DEC press conference on Pakistan Floods

I’m sitting here on a rather damp day in August listening to the DEC conference on BBC news about the aid effort in Pakistan. Suffice to say, it’s on the wrong side of appalling.

The DEC (Disasters Emergency Committee) is a charity that collects money and distribute it to charities who they are know are in a disaster area, on the ground. The British public have donated £29 million (US$45 million) to the aid effort already, and are likely to donate more, because this is the lead story on all the news networks over here and they are not holding back any particularly graphic pictures. Just in case you haven’t been watching the news or they aren’t covering it in your nation:

  • about 1,600 have been killed,
  • estimated 6 million people are now homeless,
  • 14 million people have been affected, 60% of the population are ‘food insecure’,
  • 20% of the whole landmass of Pakistan is underwater, which is about an area the size of Italy.
  • Ban Ki-Moon described the disaster as a ‘slow moving tsunami’: as the floods move towards the sea, its flooding more and more villages, towns and cities, and the water just keeps on increasing.
  • People are afraid of leaving their homes and their land because they think people will come and loot their properties after they leave, so they are waiting until the very last minute to leave.

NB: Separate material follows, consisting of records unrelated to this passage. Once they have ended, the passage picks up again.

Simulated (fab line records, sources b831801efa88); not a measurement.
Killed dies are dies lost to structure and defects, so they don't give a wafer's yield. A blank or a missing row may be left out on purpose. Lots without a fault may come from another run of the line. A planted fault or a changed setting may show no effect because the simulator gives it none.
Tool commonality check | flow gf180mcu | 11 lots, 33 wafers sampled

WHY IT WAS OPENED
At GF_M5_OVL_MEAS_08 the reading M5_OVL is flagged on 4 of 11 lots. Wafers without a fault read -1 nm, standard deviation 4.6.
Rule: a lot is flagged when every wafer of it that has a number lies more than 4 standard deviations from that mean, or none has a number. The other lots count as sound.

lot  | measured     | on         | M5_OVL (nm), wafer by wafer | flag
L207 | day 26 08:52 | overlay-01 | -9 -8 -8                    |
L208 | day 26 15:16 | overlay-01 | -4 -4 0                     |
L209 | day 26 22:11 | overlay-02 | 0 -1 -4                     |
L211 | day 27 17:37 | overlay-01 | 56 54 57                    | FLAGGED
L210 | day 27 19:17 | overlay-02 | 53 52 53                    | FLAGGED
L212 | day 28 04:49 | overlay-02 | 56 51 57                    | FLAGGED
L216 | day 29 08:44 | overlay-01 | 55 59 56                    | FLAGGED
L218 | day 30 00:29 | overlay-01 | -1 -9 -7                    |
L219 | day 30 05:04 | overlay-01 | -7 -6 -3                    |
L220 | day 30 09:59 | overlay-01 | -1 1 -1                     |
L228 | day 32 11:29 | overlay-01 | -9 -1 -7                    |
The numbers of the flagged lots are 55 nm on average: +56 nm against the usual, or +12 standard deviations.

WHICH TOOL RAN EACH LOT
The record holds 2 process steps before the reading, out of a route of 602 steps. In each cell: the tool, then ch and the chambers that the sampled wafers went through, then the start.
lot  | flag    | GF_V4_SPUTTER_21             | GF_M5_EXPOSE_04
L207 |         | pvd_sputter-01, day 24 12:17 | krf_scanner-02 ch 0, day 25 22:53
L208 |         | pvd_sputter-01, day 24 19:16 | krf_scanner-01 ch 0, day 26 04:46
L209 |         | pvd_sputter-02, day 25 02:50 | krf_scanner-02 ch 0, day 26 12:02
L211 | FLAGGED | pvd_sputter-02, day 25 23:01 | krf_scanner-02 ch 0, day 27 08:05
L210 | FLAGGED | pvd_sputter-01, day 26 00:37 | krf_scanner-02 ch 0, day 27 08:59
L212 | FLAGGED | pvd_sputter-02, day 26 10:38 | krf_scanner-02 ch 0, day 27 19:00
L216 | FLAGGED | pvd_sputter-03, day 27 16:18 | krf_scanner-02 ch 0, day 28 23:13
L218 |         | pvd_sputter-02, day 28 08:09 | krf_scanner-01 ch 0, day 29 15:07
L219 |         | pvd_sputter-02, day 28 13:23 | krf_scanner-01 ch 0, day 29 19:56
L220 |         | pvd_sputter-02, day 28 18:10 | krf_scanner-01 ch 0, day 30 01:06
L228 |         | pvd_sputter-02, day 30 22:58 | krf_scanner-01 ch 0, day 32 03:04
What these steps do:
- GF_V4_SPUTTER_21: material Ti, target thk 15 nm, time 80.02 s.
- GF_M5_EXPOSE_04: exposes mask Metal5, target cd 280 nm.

The scale of the disaster is one of those on an unimaginable magnitude. People in England are struggling to get their heads around the scale of the disaster but they are giving money nonetheless; I have donated a little money to a collector in my town, my mother gave some money in church. But the UN has only got 70% of the initial relief effort money it needs – just the initial money. A number floated around by a correspondent on this news report was that Pakistan would need £10bn to rebuild, which sounds like a massive figure. But since the economic sneeze in 2008, I think people have confused their concept of big numbers. So how much are all these figures?

A Cursory look on bing (no particular preference) reveals the following:

  • The last time someone tried to buy the third largest supermarket chain (Sainsburys) in England, they tabled £10bn, of which £8bn was land.
  • The interest on the public debt of Britain for 2009 was £35bn – Pakistan only needs a third of this to substantially rebuild a whole country.

It has been three weeks already and the lack of help from the whole world is shaming. The disaster is still unfolding, the water has not stopped. The world’s government aid agencies and the NGOs only ‘provide’ for one disaster a year: USAID allotted one third of its entire yearly budget to the Haitian Earthquake. I’m not here to say that donating a third of it so early in the year was wrong: 250,000 people died on America’s doorstep and any help Haiti can get it should have.

The problem is that the frequency of natural disasters is clearly increasing. Agencies can no longer only factor in one disaster per year. 2010 has brought the Haitian Earthquake, Floods in Pakistan and China, wildfires in Russia and it’s only August. Earthquakes and Volcanoes are different, I know; El Nino, La Nina and other ‘random’ weather events don’t increase the incidents of those so we can’t even have a rudimentary pot shot at predicting them, but we still have to respond to these events in the same way.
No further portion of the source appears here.